How are log files allocated and where are they stored?

How are log files allocated?

Once all of the database configuration parameters that we discussed in the previous section are updated, you will need to make sure all applications disconnect from the database. When an application reconnects, the new settings take effect and log files are pre-allocated on your disk. The number of log files allocated is based on the logprimary parameter value and the total number of log files in the active log directory.

With archive logging, if you don't move old log files from the active log directory, they will accumulate and share the directory with the active log files. For instance, let's say you have five log files in the active log directory. Two of the log files are completely full and committed thereby leaving three log files free. Upon first connection to the database after updating the logprimary parameter from five to eight, five more log files will be allocated to the active log directory ensuring a total of eight free log files (3 free + 5 new = 8 free).
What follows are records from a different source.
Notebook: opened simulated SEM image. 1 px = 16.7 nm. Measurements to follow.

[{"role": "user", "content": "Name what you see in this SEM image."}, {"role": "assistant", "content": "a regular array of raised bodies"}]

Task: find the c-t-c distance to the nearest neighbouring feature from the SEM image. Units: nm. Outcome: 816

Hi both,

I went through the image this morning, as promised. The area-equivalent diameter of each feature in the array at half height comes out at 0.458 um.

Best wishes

With circular logging, if the logretain or the userexit parameter are set to no, log files are reused. This means that upon first connection to the database, the total number of primary logs is equal to the total number of log files residing in the active log directory. If we take our previous example and update the logprimary parameter from five to eight, only three more log files will be allocated to the active log directory, even if some of the log files are completely full (5 free + 3 new = 8).

As we discussed in the previous section, each log file created will have the same allocation of space based upon the logfilsiz parameter. If the logfilsiz parameter value is changed, the existing log files with transactional data will not be affected while new log files are created and empty log files are increased to the new size.

Note that the size reflected for each log file is mostly pre-allocated space except for some log header control characters. By pre-allocating this space in the log file, the database manager doesn't have to make an allocation of space at the time it needs it. It's time consuming and resource intensive to allocate space to the hard drive, and so it is best to have that space readily available when it is needed.

The logsecond parameter is the only parameter that is differentiated between version 7.2 and version 8. In version 7.2, this parameter only takes effect after all applications disconnect and a reconnection is made. Version 8 allows this parameter to become effective immediately after it is updated. This does not mean you will suddenly see new log files in your log directory after reconnecting to the database. This parameter only causes an allocation of log files when the logprimary value is exceeded, which most likely can happen during a series of long uncommitted transactions.

Here is an example of how logsecond influences log allocation. You just updated logprimary to five and logsecond to two (five pre-allocated and two allocated when required). A transaction runs and uses up all five primary log files but is still logging transactions. When the sixth log file is needed, the database manager will check the logsecond value and allocate another log file to the log directory. The seventh log file is now needed and gets allocated. Since only two log files are specified with the logsecond parameter, the transaction must commit before the seventh log file becomes full or an error will be returned and the transaction will roll back.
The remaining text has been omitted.